The Neophyte's Guide to Scala Part 1: Extractors

More than 50,000 people signed up for Martin Odersky's course "Functional Programming Principles in Scala" at Coursera. That's a huge number of developers for whom this might have been the first contact with Scala, functional programming, or both.

If you are reading this, maybe you are one of them, or maybe you have started to learn Scala by some other means. In any case, if you have started to learn Scala, you are excited to delve deeper into this beautiful language, but it all still feels a little exotic or foggy to you, then the series of articles that is beginning with this one is for you.

Even though the Coursera course covered quite a lot of what you need to know about Scala, the given time constraints made it impossible to explain everything in detail. As a result, some Scala features might seem like magic to you if you are new to the language. You are able to use them somehow, but you haven't fully grasped how they work and, more importantly, why they work as they do.

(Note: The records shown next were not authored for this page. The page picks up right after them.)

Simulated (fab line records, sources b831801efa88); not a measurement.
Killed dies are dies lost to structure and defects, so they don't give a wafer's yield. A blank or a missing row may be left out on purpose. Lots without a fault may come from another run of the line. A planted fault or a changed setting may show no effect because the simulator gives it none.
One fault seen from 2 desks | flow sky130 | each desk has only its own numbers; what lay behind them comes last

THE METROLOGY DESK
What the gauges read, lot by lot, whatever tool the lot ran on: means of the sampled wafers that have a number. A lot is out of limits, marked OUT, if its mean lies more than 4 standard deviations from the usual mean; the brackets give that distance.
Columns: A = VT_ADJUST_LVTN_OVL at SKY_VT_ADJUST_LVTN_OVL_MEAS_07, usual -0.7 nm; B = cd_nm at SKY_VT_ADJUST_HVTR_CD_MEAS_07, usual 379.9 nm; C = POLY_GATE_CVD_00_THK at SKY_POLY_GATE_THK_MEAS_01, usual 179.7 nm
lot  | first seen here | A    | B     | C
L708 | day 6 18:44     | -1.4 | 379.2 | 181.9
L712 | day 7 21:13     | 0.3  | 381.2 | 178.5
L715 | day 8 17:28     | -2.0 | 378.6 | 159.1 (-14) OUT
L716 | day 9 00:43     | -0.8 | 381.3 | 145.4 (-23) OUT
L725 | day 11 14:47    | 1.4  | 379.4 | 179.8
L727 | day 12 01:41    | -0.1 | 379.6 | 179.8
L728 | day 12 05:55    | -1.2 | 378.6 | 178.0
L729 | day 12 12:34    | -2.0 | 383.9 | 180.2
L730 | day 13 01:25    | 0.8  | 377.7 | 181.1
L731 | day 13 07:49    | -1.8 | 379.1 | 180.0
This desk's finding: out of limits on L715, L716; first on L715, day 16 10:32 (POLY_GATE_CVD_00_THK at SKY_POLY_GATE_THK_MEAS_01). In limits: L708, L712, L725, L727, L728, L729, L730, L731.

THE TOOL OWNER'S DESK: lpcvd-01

In this article and the ones following in the coming weeks, I would like to clear things up and remove those question marks. I will also explain some of the features of the Scala language and library that I had trouble with when I started learning the language, partially because I didn't find any good explanations for them, but instead just stumbled upon them in the wild. Where appropriate, I will also try to give guidance on how to use these features in an idiomatic™ way.

Enough of the introductions. Before I begin, keep in mind that, while having attended the Coursera course is not a prerequisite for following this series, having roughly the knowledge of Scala as can be acquired in that course is definitely helpful, and I will sometimes refer to the course.

So how does this pattern matching thingie actually work?

In the Coursera course, you came across one very powerful language feature of Scala: Pattern matching. It allows you to decompose a given data structure, binding the values it was constructed from to variables. It's not an idea that is unique to Scala, though. Other prominent languages in which pattern matching plays an important role are Haskell and Erlang, for instance.

If you followed the video lectures, you saw that you can decompose various kinds of data structures using pattern matching, among them lists, streams, and any instances of case classes. So is this list of data structures that can be destructured fixed, or can you extend it somehow? And first of all, how does this actually work? Is there some kind of magic involved that allows you to write things like the following?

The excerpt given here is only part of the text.